The first "widely used" 32-bit CPU was the Intel 80386 which was much older.
Then we have the story about SUN and their SPARC architecture from around the same time-frame as the 386.
Solaris was developed by SUN for their machines in the early 1990's, close to when the first 64-bit systems started appearing actually.
ELF (acronym for the Executable and Linkable Format) was developed in the late 1980's, when all major Unix variants ran on pure or hybrid (think Motorola 68000) 32-bit systems.
EI_CLASS doesn't identify an "operating system", but rather the memory model. This setting defines how various address information is encoded in the file, not necessarily how wide the target registers are.
For PC CPUs, the code loader is executed on the same CPU that will execute the program contained in the ELF file, so EI_CLASS matches the the code format. However, ELF files are also used as a portable code / debug format, even on 8-bit and 16-bit controllers. Besides, virtually all 16-bit CPUs can address more than 64 KB of memory, so EI_CLASS cannot be set to ELFCLASS16 for such targets (assuming such a class existed).
To sum up, it's irrelevant how much bits wide pointers are, it's only relevant how much virtual memory you can have. Of course, one could still make ELF files more compact by defining something like ELFCLASS20 (a common value for 16-bit CPUs, including Intel 8086), but, like it was already stated, 32-bit architectures were already widespread in 1993, so nobody bothered to define such a thing.

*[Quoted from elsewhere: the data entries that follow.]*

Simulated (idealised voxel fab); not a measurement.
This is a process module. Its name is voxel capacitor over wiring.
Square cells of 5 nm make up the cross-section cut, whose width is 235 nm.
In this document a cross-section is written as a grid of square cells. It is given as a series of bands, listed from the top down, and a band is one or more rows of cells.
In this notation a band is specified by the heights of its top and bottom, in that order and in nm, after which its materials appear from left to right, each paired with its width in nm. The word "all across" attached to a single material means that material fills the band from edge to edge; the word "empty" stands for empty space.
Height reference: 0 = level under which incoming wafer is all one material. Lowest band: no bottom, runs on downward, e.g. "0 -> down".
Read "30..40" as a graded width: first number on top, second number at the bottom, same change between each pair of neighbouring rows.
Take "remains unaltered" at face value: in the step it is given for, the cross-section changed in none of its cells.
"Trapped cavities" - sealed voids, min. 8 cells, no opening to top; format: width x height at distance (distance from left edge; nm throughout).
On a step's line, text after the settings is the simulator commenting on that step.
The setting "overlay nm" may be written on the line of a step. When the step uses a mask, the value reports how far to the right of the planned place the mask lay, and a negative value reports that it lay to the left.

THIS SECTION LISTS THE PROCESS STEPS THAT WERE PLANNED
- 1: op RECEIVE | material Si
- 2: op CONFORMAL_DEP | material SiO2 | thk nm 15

Is memory segmentation implemented in the latest version of 64-bit Linux kernel?

AMD64 Architecture Programmer's Manual Volume 2 says that most modern system software bypasses the hardware features for memory segmentation, because it is often more efficient to handle memory isolation and relocation with a combination of software and hardware paging support (revision 3.23, page 65, 3rd paragraph). Following, the Manual says that in 64-bit (long) mode some segment registers (system-segment registers) are still used.
This leads me to two questions. Does the latest version of 64-bit Linux kernel:
1) Runs in AMD64's 64-bit (long) mode?
2) Implements memory segmentation? Are these system-segment registers used for anything?
Segmentation is not supported in 64-bit mode. The segment registers still exist for compatibility but do not do anything in 64-bit mode.
It is sad that it took so long for segments do die go away.

Control over memory virtualization on Linux and Windows

This is semi-theoretic question.
Can I specify the virtualization mode for memory (pure segmentation/segmentation+paging/just paging) while compiling for Windows (e.g., MSVS12 C++) and for Linux (e.g. g++)?
I have read all MSVS linker+compiler options, and found no point of control in there.
For g++ the manual is quite too complex for such question.
The source of this question is this - link
I know from theory and practice that these should either be possible or restricted by OS policy at some level cause core i7 supports all three modes I mentioned above.
Practical background:
The piece of code that created lots of data is here, function Init - and it exhausted my memory if I wanted to have over 2-3G primes on heap.
Intel x86 CPUs always use some form segmentation that can't be turned off. In 64-bit mode code segmentation is limited, but it's still there. Paging is required for both Windows and Linux to work on Intel CPUs (though Linux doesn't use paging on certain other CPU architectures). Paging is also required to enable 64-bit mode on Intel CPUs.
So in other words on Windows and Linux the OS always uses segmentation and paging, and so do any applications run on them, though this is largely transparent. It's not possible to "compiled+linked for 'segmentation without paging'" as you said in the answer you linked. Maybe the book you referenced is referring to ancient 16-bit versions of Windows (3.1 or earlier) which could be run in a mode that supported 80286 CPUs which didn't have paging. Though even then that normally didn't make any difference in how you compiled and linked your applications.
What you are describing is not a function of a compiler, or even a linker.
When you run your program, you get the memory model that is already running on the system. Your compiled code does not care abut the underlying memory mode.
However, your program itself can change the memory model IF it starts running in an unprotected processor mode.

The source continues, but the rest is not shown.